There are 11 security flaws affecting VxWorks: “the most widely used operating system you may never have heard about”.

Researchers at Armis Labs have discovered 11 potentially serious security flaws affecting the Wind River VxWorks real-time operating system (RTOS), described by the company as “the most widely used operating system you may never have heard about”.

Collectively named ‘Urgent/11’ by Armis Labs, the flaws affect an estimated 200 million devices going back to an earlier version of VxWorks in 2006, including routers, modems, firewalls, printers, VoIP phones, SCADA systems, IoT, and even MRI machines and elevators.

That diversity and volume of devices creates a huge patching job because many of their current owners might not even realise they’re using VxWorks, especially when a device dates back years.

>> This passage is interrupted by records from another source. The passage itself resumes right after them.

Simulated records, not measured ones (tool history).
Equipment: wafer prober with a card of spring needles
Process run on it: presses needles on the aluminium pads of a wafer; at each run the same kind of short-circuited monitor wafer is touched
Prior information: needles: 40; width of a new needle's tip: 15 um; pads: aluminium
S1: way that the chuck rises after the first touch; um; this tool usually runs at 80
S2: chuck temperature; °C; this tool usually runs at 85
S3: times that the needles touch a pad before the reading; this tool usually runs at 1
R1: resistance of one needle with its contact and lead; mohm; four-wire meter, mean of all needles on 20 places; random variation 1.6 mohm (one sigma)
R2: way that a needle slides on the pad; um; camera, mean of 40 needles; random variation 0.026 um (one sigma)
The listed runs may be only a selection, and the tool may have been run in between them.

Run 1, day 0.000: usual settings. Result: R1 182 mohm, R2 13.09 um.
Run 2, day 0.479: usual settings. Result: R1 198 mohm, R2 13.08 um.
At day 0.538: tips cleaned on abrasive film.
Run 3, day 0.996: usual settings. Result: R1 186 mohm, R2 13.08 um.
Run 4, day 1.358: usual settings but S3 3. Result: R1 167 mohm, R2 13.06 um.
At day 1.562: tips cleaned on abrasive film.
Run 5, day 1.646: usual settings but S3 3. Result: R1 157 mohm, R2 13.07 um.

The specific issue is in the VxWorks’ TCP/IP stack (IPnet), part of a software stack that first appeared in 1987 which apparently has suffered barely any security flaws during that time.

Real time

But what is an RTOS? The short answer is that it’s used by a device that must guarantee fast response (hence ‘real time’) and where reliability is more important than brute computing power.

For example, vehicle airbag systems use RTOS to ensure the bag inflates at precisely the right moment – neither too early nor too late.

That, and its 32-year-old heritage, explains why Wind River’s VxWorks is used by two billion devices even if the newly discovered flaws affect only a subset of those.

Writes Armis Labs:

The actual extent of VxWorks devices is astonishing, including Siemens, ABB, Emerson Electric, Rockwell Automation, Mitsubishi Electronic, Samsung, Ricoh, Xerox, NEC, and Arris, among others.

It was even used by NASA’s 2018 InSight Mars Lander mission, although there’s no suggestion this is affected (being 40 million miles away also helps).

The vulnerabilities

Reported to Wind River some time ago, the list of 11 CVEs (see the official alert for details) comprises six critical remote code execution (RCE) flaws, plus five less serious issues that could lead to denial of service, information leaks, or logic errors (although a DoS state in an RTOS could still cause big headaches).

The main worry is that where devices are accessible from the internet, or locally, exploiting the flaws would be relatively easy while being difficult to detect.

According to Armis Labs, attackers could exploit them to take control of affected devices via the TCP/IP stack without user interaction. Firewalls wouldn’t be able to detect or stop such attacks and any using affected software would be at direct risk themselves.

So far, there is no evidence that any flaw has ever been exploited in an attack.

Affected versions and fixes

All versions of VxWorks since 6.5, released in 2006 are affected (the year Wind River acquired the software) although some older versions where the software was used as a standalone TCP/IP stack might also be affected in addition to discontinued versions of Wind River Advanced Networking Technologies.

VxWorks 653 and VxWorks Cert Edition, used in safety-critical systems, are not affected.

Wind River issued patches for the flaws on 19 July, which should be applied urgently. In some cases, it might be possible to mitigate the flaws using firewall rules (after applying any patches to these of course) or through source code tweaks, Armis Labs said.

Because of the diversity of devices, owners are advised to contact their device makers for updates.

This will sound reassuring – researchers have uncovered potentially serious flaws before attackers got to them and the affected vendor has produced the fixes to patch the holes.

The problem, of course, is actually applying those patches to a large number of devices that owners might not understand in detail and which often require specialist knowledge to work with.

Urgent/11 might turn out to be the world’s trickiest IoT challenge.

6 Comments

URGENT/11 – another BWAIN?

Sounds like a 1980s operating system, doesn’t it. “We’re using a mix of OS/2, VM/CMS and Urgent/11.”

Does it run on a DEC PDP/11?
(yes, I know that’s not supposed to be a slash)

I went looking and came up with these, amongst others: OSF/1, DG/UX, CP/M, OS/400 on the AS/400, Domain/OS, DOS/V and an earlier release of Urgent/11 known as Unguent/7. (I made the last one up but the others are real deals.)

I remember reading that some SAN operating systems use VxWorks as their underlying OS.